A practical guide to residential lighting, both new and remodelled, this text presents step-by-step instructions for lighting solutions for each room in the house and exterior surrounding areas.


Product Details

  • Amazon Sales Rank: #1435024 in Books
  • Published on: 1998-10-30
  • Original language: English
  • Binding: Paperback
  • 203 pages

Editorial Reviews

From Amazon.com
Glenn Johnson, who for more than 20 years has illuminated some of the world's most exclusive homes, galleries, clubs, and museums, now reveals his lighting philosophy and techniques in a step-by-step book that shows the reader how to achieve perfect illumination in every room of the home. In what is almost a textbook for lighting designers, Johnson guides the reader through the basics of lamps and lighting technology to a technical and aesthetic comprehension of how to dramatically transform a room or an entire building with carefully-planned illumination. --Mark A. Hetts

Review
"Johnson generously shares the expertise he's gained in 22 years as a lightning designer...now based in Utah, he jets around the country planning lighting for high-end clients with names like Spielberg, Getty and Newton-John."

Ingram
This new reference from internationally renowned lighting designer Glenn M. Johnson is the perfect step-by-step guidebook for designing the perfect lighting for every type of room in a home. Includes color photographs from the homes of the author's clients such as Steven Spielberg, Aaron Spelling, and others. 250 illustrations, 100 in color.


Customer Reviews

a sad commentary on contemporary aesthetics3
Without impugning Mr. Johnson's ability as a lighting designer, I thought his book was uneven at best.

It's hard to separate the book from the work it features: generally the overwrought, more-is-better, ego-stroking stuff that passes for architecture in this era which I hope against hope is not the twilight of American culture. Mr. Johnson's relegation of the architect to a subsidiary of the general contractor in his formula for a design team is telling-it is either the arrogance of the nouveau-riche who blusters, "Just design me the d--d house; I'll attach my architecture to it as I see fit!" -or a sorry statement on feeble, derivative design that is typically being put forth today.

Mr. Johnson is a clever engineer; his innovations, such as removing the silver and etching the perimeter of a mirror to conceal a bathroom light source, are efficient as well as beautiful. However, on the pages of his book, the miniscule diagrams of such details require a magnifying glass to be appreciated.

The best works featured in the book are the kitchens and bathrooms. To me, it is here that Mr. Johnson demonstrates his sensitivity, and acknowledges that shadow is as important as light in creating a pleasing effect.

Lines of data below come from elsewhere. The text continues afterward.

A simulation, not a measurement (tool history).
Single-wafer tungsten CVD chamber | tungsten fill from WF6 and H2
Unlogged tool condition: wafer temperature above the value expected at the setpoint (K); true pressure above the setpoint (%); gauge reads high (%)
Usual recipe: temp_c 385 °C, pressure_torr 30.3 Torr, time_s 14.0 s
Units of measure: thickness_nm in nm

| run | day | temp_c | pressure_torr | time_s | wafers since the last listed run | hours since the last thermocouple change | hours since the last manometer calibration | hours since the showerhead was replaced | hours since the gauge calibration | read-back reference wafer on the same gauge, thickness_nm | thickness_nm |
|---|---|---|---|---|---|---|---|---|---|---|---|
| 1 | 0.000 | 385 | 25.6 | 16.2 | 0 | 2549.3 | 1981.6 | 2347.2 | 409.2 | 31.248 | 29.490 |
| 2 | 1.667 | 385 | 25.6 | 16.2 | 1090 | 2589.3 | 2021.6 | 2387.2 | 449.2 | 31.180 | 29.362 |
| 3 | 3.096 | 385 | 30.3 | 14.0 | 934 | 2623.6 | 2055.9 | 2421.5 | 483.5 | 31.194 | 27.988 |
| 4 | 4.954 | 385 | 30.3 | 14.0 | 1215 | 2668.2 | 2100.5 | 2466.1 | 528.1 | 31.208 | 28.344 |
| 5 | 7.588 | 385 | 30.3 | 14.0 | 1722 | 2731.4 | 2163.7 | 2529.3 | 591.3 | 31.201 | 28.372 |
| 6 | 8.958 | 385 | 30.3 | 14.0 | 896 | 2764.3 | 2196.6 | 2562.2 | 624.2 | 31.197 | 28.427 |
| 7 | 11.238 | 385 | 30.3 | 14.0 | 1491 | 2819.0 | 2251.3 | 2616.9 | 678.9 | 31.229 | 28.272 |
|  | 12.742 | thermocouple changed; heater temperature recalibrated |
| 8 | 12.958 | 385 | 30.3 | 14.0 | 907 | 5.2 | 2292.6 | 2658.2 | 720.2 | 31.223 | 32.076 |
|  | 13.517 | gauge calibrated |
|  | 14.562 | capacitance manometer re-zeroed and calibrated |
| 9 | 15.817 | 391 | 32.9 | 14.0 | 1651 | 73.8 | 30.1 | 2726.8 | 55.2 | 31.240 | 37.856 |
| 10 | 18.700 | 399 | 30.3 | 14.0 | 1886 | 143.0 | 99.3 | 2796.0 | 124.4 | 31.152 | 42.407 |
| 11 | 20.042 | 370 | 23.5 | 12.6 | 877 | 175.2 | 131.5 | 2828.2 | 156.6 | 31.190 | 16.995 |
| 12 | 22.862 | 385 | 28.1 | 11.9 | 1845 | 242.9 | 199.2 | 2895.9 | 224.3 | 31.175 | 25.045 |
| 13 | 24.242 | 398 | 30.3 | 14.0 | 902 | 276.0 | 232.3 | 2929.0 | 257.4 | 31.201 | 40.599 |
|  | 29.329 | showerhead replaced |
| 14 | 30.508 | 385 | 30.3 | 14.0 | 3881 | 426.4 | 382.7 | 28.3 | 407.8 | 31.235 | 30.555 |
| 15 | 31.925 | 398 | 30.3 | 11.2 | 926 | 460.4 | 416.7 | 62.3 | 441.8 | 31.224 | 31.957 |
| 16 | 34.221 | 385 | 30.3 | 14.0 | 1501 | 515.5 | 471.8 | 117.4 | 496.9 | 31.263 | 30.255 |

A cogent, coherent way of thinking about illumination5
Those looking for "connect the dots" instructions for various lighting projects will probably be happier looking for more detail-oriented books, perhaps books in the Sunset or Black and Decker series.

That said, I rate this above the other dozen or so books I have recently acquired on this topic in preparation for working on a new house. The reason is simple: this is the book that suggests ways of thinking about lighting and demonstrates the consequences of planning -- or not planning -- in various ways. To think usefully, not to mention creatively, about lighting, I felt I needed a way to think about the overall impact. While other books provide lots of specific information about particular situations, this is the one that offers more of a systemic outlook.

But it is not lacking in specifics. It offers enough detail about every technical aspect of lighting that I finally feel able to listen more intelligently to lighting specialists and electricians. The information seems up-to-date, at least in terms of what's available in the market where we live, and it is the single book on the topic that I would not part with as we begin the day-to-day slogging through making another house into our home.

Don't buy this book if what you really want is a specific recipe to cook up half a dozen recessed lights and some task lighting in your kitchen. You'll be disappointed. But if you're willing to tease apart the vagaries of your particular space and suss out the special uses of your own kitchen, this book will reward you by empowering you to develop and evaluate lighting solutions for yourself.

More of a Sales Brochure3
Though creative, this book seems to be nothing more than a sales brochure for Mr. Johnson's firm. There is not enough substance in the book to allow anyone other than Mr. Johnson or his associates to create the design schemes shown in the book. Mr. Johnson's ADAPTIVE design is creative, but is given only in a generalized sense. There is no real design criteria (lumens/ft2, wattage for varying spaces, etc.)to help the reader know if all ADAPTIVE design elements are actually achieved if someone other than Mr. Johnson were to design the lighting scheme. Mr. Johnson's work is very beautiful and artistic. I only wish the book had more substance.